A tale of two ceviches

New trendy tapas destination stirs up conflicting emotions

By Chris LaMorte

September 27, 2006

 

DeLaCosta, you've got us confused. Again.

First, it was the opening date. You trumpeted early July, then sailed past it. Then, early September. No, mid-September. Thursday. No, Saturday. Finally, last Monday, you opened in the River East Art Center in Streeterville, not far from touristy Navy Pier.

Not unusual for Chicago, but the promise of cuisine from executive chef Douglas Rodriguez, who put pan-Latin on the culinary map, and a Miami jet-set inspired interior made this particular wait excruciating for both foodies and scenesters.

Then, it was your name. Originally, you told us it was De La Costa. Three simple words. Of the Coast. Now you tell us it's DeLaCosta, all smooshed together. It sounds like someone trying to do a Ricky Ricardo impersonation.

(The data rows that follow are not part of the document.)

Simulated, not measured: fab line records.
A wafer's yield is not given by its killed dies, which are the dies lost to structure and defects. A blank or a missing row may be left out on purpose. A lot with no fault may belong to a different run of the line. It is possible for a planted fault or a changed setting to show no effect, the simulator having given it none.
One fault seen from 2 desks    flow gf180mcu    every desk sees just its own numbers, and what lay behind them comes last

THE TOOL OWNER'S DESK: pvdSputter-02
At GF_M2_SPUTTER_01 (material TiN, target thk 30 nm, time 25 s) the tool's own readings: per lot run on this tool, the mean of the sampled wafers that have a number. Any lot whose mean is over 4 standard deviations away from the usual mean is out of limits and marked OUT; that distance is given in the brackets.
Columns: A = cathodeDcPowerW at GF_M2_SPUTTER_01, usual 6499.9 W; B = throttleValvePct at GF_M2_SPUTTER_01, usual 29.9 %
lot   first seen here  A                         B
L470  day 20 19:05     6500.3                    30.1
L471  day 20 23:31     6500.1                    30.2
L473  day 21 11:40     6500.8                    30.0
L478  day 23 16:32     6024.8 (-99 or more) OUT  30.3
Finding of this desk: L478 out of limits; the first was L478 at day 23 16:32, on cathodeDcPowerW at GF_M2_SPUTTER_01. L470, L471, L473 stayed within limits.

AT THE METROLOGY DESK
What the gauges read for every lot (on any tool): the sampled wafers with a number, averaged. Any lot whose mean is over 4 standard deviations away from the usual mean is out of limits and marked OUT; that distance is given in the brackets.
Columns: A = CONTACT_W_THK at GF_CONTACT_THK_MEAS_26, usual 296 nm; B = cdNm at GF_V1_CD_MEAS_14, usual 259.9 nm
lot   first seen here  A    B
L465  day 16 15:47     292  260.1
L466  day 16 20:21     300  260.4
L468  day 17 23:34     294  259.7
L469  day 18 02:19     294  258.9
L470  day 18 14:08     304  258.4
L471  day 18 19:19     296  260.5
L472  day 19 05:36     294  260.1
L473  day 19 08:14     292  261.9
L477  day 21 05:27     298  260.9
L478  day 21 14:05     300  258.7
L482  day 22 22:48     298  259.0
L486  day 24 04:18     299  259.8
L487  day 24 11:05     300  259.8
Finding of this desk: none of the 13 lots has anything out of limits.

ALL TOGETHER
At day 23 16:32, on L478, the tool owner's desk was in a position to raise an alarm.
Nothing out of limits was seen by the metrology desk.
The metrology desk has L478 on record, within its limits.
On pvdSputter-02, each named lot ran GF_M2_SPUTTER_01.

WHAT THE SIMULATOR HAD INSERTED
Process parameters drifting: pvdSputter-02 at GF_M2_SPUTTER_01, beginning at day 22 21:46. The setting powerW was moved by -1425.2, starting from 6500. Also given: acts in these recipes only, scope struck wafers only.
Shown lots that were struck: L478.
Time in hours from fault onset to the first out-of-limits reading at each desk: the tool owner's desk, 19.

But now that we've gone--twice in one week!--we're confused once more. We're not sure if we love you or hate you. Can we resolve these two conflicting emotions? Let's make a list.

Decor
Loved it: Top designer Suhail goes for baroque, seemingly channeling Jerry Kleiner's Red Light in this 12,000 square-foot space. The result? A modernist-meets-Madrid-via-Miami riot of color, texture, sight and sound. Enter the space, and to your left, hit the large, party-friendly lounge overlooking Illinois Street. To your right, check out a small sushi bar--oops, we mean ceviche bar--with views into the kitchen through smoky gray windows. Dining rooms, including a river-facing solarium, are toward the back.
Hated it: From the dinner plates to the tacky paper stickers doubling as napkin rings--enough with the DeLaCosta logos everywhere! Where are we? Denny's?

Bars
Loved it: The cocktail bar. The enormous centerpiece bar features a dazzling constellation of chandeliers resembling falling white phosphorus and offers plenty of choice: fruit-laden sangrias, Latin classics such as a Cuba Libre ($10), and muddled drinks such as mojitos and a vodka-and-watermelon mash-up (both $10). Fun and fruity vodka Poptails ($12), the bar's signature drink, come with teeny housemade popsicles that steal the show. By Saturday, scenesters were already posing around it.
Hated it: The ceviche bar. Still pretty hit or miss at this point. Try the cherry stone clams ($12), but skip the Pink Shrimp ($13). Ordering additional Spanish tapas left us awkwardly balancing plates at the small bar.  

Food
Loved, loved, loved it: Lobster ceviche ($18). OK, so score one for that ceviche bar. Citrusy bits of meat served with a creamy coconut sorbet are hard to beat. The rest of the menu showed tons of ambition and was generally quite solid, but isn't quite hitting those same high notes just yet. Entrees such as Churrasco DeLaCosta (Uruguayan beef tenderloin with thyme chimichurri, $32) and verde chicken ($24) satisfied, but didn't wow.
Hated, hated, hated it: The bill. Those trendy tapas and ceviches add up quick! Throw in a few $14 margaritas, and you've got a tab that will make you say "Ay, caramba!"